New statistics from Canada’s Department of Finance show today’s young people, including millennials, are wealthier than previous generations of young Canadians.

Canadians born in the first half of the 1980s, between ages of 28 and 34, were found to have an average net worth of close to $93,000 per adult.

In comparison, previous generations of young Canadians between the 1940s and 1970s were found to have an average net worth of about $60,000 – 35 per cent less once adjusted for inflation.

In Winnipeg’s Exchange District, 24-year-old Brett Zahari, owner of Bronuts, has been selling donuts for just under a year, and business is good.

"We do have assets and it's worth a certain amount of money and that's for sure real, and if I walked into the bank they would for sure be happy to see me," he said. Zahari sells on average 500 donuts a day. At $2.45 a pop, that's a lot of dough.

The report not only found the younger generation had more wealth, it found younger generations seem to be accumulating savings at a similar, or a slightly higher pace than older generations. It also found wealth inequality to have remained relatively stable since the year 2000.

But the Canadian Centre for Policy Alternatives says the numbers are skewed. It says the report paints a picture of growing inequality.

“Not many young people have a net worth of $93,000,” said economist Lynne Fernandez, with the Manitoba chapter of the Centre for Policy Alternatives.

Fernandez said 10 per cent of the population holds 70 per cent of the wealth. “That’s what makes this $93,000 figure look so impressive. It’s saying on average, if you look at all of it, but only because you have a very few pulling it up,” she said.

She said most young people in Manitoba are still struggling and trying to land good jobs with benefits, as opposed to jobs in the service and retail industry, which tend to offer lower wages and less job security.

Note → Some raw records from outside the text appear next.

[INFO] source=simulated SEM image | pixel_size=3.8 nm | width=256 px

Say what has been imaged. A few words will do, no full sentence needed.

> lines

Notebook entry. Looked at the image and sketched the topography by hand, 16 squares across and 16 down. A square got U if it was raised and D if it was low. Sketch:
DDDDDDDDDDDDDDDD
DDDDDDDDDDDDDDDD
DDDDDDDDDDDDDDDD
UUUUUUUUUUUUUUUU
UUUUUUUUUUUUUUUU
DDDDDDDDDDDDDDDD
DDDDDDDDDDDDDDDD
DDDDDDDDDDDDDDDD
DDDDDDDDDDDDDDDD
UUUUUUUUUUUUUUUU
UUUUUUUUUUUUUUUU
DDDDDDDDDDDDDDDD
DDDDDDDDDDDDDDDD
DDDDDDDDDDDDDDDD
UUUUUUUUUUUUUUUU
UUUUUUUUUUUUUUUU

Larry Dagg is a financial advisor with FundEX Investments Inc. in Winnipeg. He agrees so-called ‘millennials’ might not have more money, but says young people are investing more.

He has clients born in the late 1980s and early 1990s who have investment portfolios in the tens-of-thousands-of dollars.

"I don't care if it's 20 bucks a month or 20 bucks a paycheque, every little bit helps,” said Dagg. “You have to put a value on money, maybe you have to look at not using your ATM card as much as you normally do to save on those ATM fees".

Zahari says his success came from watching his parents work.

"Them passing that work ethic down the line, makes you want to work hard, makes you want to get a good job you really love," Zahari said.

The Department of Finance report compared wealth surveys conducted in 1997, 1984, 1999, 2005 and 2012 to determine if recent generations were accumulating as much wealth as older generations, especially in the early working years.

The documents were released under the Access to Information Act.